THIS GREAT BATTLEFIELD OF SHILOH: History, Memory, and the Establishment of a Civil War National Military Park.

THIS GREAT BATTLEFIELD OF SHILOH:  History, Memory, and the Establishment of a Civil War National Military Park.  By Timothy B. Smith. Univ. of Tennessee Press. 178 pp. $28.95

Visiting Shiloh National Military Park last Fourth of July weekend, I was apprehensive about having to wade through crowds to see the Hornet’s Nest, the Peach Orchard, the Sunken Road, and other highlights of the Tennessee battlefield. I needn’t have worried. The visitors’ center and the picnic area had attracted a few people, but the battlefield itself was deserted. I could have waded into Bloody Pond and caught carp for supper without attracting notice.

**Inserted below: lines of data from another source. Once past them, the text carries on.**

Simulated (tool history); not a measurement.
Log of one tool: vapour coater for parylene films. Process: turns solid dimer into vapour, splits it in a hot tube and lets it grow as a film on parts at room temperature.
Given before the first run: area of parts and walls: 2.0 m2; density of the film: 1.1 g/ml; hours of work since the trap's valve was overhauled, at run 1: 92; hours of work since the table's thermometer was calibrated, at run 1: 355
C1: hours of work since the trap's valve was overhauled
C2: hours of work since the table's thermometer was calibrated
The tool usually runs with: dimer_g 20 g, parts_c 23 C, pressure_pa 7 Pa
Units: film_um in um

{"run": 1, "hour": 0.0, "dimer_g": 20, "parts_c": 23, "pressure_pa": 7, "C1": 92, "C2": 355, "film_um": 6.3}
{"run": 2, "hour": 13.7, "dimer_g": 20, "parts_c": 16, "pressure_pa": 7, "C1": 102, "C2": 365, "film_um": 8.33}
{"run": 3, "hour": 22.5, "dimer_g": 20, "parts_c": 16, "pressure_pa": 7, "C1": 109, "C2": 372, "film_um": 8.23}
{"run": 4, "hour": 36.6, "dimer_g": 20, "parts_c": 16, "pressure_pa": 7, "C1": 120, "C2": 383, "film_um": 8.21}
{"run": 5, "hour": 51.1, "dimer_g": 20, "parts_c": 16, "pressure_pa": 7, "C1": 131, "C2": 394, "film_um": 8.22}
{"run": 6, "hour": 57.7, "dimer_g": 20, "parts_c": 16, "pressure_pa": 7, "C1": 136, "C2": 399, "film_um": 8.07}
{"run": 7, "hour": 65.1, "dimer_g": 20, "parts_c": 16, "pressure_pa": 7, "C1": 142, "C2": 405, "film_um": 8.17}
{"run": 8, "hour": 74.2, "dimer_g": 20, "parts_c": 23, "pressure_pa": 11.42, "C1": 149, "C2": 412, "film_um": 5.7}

Now, as in 1862, Shiloh is a seriously isolated place. Timothy B. Smith, a historian on the staff of the park, even titles his first chapter “Isolation.” Shiloh was so hard to reach that General William T. Sherman, camping there on April 5, 1862, scoffed at the idea that Confederate troops might be nearby. But 44,000 enemy were camped next to him. On the 6th and 7th, they fought Sherman’s forces in one of the most terrible battles in the history of North America, a confrontation that produced some 24,000 casualties.

After the Civil War, veterans on both sides fought to preserve Shiloh and other sites where their comrades had died and, in many cases, still lay buried in unmarked and forgotten graves. In “an effort to limit controversy over the war,” writes Smith, Congress in the 1890s created national military parks at Antietam, Gettysburg, Vicksburg, Shiloh, and elsewhere.

Smith dedicates his book to the father of the Shiloh park, the indefatigable David W. Reed. A veteran wounded at Shiloh, Reed became secretary and historian of the park. Between 1900 and 1908, he wrote and positioned interpretive markers in the fields and woods. The markers still dominate the battlefield, even though, according to Smith, they’re probably wrong. Reed’s “subjectivity and desire to create tangible points of interest for visitors caused him to create myths” about the fighting, myths now graven in stone. The Hornet’s Nest, which Reed deemed the most important site in the battle, turns out to have been the scene of comparatively light fighting. Bloody Pond, now one of the most popular sites in the park, isn’t even mentioned in contemporaneous accounts. The scenes that visitors find deeply affecting may be largely Reed’s inventions.

When I first visited Shiloh, in the winter of 1997, the peach trees in the orchard stood barren against a leaden sky. When I returned last summer, the sun was blazing and the peach trees were gone, replaced by tiny saplings. It was a lesson in preservation. Unlike artifacts and buildings, battlefields are organic. They grow and die and evolve.

This Great Battlefield of Shiloh is a fascinating study of the institutional forces that created our battlefield parks, a social history of the era of their formation, and a meditation on time, change, and conservation.